Early cable systems were designed to relay over the air (OTA) broadcasts to remote and inaccessible communities. To that end, they essentially just rebroadcast the analog OTA signals over physical cables. Since each OTA channel occupied 4.8MHz of bandwidth, and cable systems required a small amount of extra bandwidth for modulation, each channel was allotted 6MHz of bandwidth. Throughout the years, 6MHz has remained the standard bandwidth allotment for cable television channels. Since terrestrial cable systems have a limited amount of bandwidth, they can only carry a finite number of 6MHz signals.


In the late 1980s, the first digital cable system was designed and tested. Due to data compression, it was shown that a 6MHz digital cable signal could transmit a larger amount of data than a traditional analog signal. The adoption of this new technology took a number of years, though a higher demand for more channels, on-demand content, and other types of data helped spur the implementation of digital cable systems. This is due to the fact that modern digital cable systems can carry more channels than the older analog systems. Digital transmissions also allow additional music channels, on-demand content, and Internet data to be carried over existing cable infrastructure.
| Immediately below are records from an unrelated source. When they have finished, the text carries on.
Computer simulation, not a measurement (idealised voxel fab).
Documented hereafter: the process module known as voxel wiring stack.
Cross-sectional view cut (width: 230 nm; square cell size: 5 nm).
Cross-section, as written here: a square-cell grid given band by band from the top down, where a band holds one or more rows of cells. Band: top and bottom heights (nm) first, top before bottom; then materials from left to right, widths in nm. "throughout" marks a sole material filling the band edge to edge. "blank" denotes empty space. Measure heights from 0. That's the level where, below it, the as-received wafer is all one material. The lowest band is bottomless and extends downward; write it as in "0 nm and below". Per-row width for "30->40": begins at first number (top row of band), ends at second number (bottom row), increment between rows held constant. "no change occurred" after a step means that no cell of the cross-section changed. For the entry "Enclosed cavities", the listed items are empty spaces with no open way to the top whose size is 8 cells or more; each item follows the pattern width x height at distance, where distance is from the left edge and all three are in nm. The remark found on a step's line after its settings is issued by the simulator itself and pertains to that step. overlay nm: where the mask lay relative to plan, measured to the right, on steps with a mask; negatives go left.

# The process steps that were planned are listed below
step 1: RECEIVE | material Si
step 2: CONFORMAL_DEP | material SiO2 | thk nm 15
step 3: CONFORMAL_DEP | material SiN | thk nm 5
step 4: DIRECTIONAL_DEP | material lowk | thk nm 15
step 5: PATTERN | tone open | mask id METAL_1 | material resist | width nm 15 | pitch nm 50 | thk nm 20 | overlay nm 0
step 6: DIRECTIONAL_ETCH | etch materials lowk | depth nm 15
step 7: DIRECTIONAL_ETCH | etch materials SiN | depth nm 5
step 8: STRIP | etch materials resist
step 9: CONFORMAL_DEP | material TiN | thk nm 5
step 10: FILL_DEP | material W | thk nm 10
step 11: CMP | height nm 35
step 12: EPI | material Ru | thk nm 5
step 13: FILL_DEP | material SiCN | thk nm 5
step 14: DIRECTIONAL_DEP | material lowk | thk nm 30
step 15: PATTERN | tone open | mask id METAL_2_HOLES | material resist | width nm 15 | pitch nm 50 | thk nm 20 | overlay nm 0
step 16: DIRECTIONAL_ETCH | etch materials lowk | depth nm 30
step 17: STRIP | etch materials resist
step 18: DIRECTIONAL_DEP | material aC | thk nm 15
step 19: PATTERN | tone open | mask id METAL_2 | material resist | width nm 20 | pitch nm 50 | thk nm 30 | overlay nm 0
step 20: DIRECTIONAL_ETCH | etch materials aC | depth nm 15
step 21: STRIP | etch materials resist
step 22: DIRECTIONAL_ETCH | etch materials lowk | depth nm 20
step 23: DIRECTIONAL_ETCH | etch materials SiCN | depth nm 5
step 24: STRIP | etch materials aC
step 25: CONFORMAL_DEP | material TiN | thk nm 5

Digital cable is not synonymous with high definition television, though a digital cable signal is capable of transmitting HD programming. About 38Mbit/s of data can be transmitted over each 6MHz channel block, which can be split up in a variety of different ways. One 6MHz block can carry two full HD channels, and digital cable signals are capable of transmitting in 720p or 1080i. Standard definition programming can also be carried on a digital cable signal, and each 6MHz block has enough space for about 10 SD channels, including video programming that conforms to the enhanced definition television (EDTV) 480p standard.